Building a diverse team in Property
When you’re given the opportunity to build a new business unit from scratch it’s like being part of a start-up, says Project and Workplace Solutions (PWS) Operations Director Adam Murone.
The appetite and drive for growth is huge, and it enables the leaders to create a diverse team that can deliver on our goals.
Adam and the Head of Project and Workplace Solutions Nathan Munro had the opportunity to do this a few years ago as they created the PWS team (which is part of the Property business unit) sitting within the Defence and Social Infrastructure sector of Ventia.
“We were able to build a team that fit the culture we wanted to create,” Adam said. “That meant flexibility, diversity, passion and performance.”

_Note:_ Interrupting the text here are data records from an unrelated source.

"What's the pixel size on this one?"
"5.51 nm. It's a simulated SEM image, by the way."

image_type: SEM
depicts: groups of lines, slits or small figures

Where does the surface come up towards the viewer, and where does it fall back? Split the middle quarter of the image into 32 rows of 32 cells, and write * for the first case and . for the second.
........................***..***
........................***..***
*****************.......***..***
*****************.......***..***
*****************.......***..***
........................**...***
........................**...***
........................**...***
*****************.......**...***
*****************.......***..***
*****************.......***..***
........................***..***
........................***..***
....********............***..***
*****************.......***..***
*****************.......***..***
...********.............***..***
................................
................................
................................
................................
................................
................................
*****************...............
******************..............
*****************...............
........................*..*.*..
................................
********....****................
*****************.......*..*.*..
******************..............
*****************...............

Adam says he and Nathan both believed in hiring for cultural fit first and skills second.
“We figured we can teach skills, but we can’t teach a lot of those intangibles that go into making up a high-performing team.”
The Project and Workplace Solutions team
The 35-strong team are based throughout the east coast of Australia with offices in Canberra, Melbourne, and Brisbane, and a new office opening in Sydney in 2021.
When asked how he ensured they built a diverse and inclusive team, Adam insists that what he and Nathan did to ensure diversity was nothing ground-breaking.
“The property sector generally is male dominated,” Adam says. “But there’s no silver bullet here. It’s about making conscious choices at every decision point.”
Some of the activities Adam and Nathan undertook included ensuring any list of potential candidates for a role included a good mix of male and female applicants. If a list didn’t include many, or in one case any, females, Adam would push back to the recruiters and tell them it wasn’t good enough.
“When we recruit, it’s a big thing,” Adam says. “We’ve grown quickly, so it was important to do the recruitment piece right.”
“There can be unconscious bias at play. Sometimes the language we use in our advertising or our interview process is overly masculine and that puts female applicants off. A major contributing factor to our business growth and success has been encouraging critical thinking through open and diverse communication.”
Building inclusion and support
Once they have recruited someone into the team, Adam notes that keeping them means building a sense of inclusion and support.
“I recently had a team member ask if she could participate in one of the senior leadership programs that Ventia runs,” Adam says. “It’s not cheap, but we’re committed to developing our leaders to make sure that we’re giving everyone in our team the tools they need to grow and develop.”
“I love that she felt empowered enough to put her hand up and ask for this and even more so that our business is able to support her in this development program.”
Adam says that key to his role as a manager is to help his team build on their skills and step up into more senior roles eventually. Whilst the annual review process is important to provide feedback and check progress against goals, big jumps in their career are only going to happen through role progression.
Other tactics Adam and Nathan employ include nominating team members for awards, internal and external, and providing training opportunities, particularly in skills outside their day to day role.
If there’s one piece of advice Adam can give on leading a diverse and inclusive team, it’s something he heard Sir Richard Branson say and he took it to heart.
Train people well enough so they can leave, treat them well enough so they don't want to.
It’s a small industry in property, Adam says.
“Little things can make a big difference in differentiating yourself. Spending time developing people beyond their technical skills is important for their individual brand.”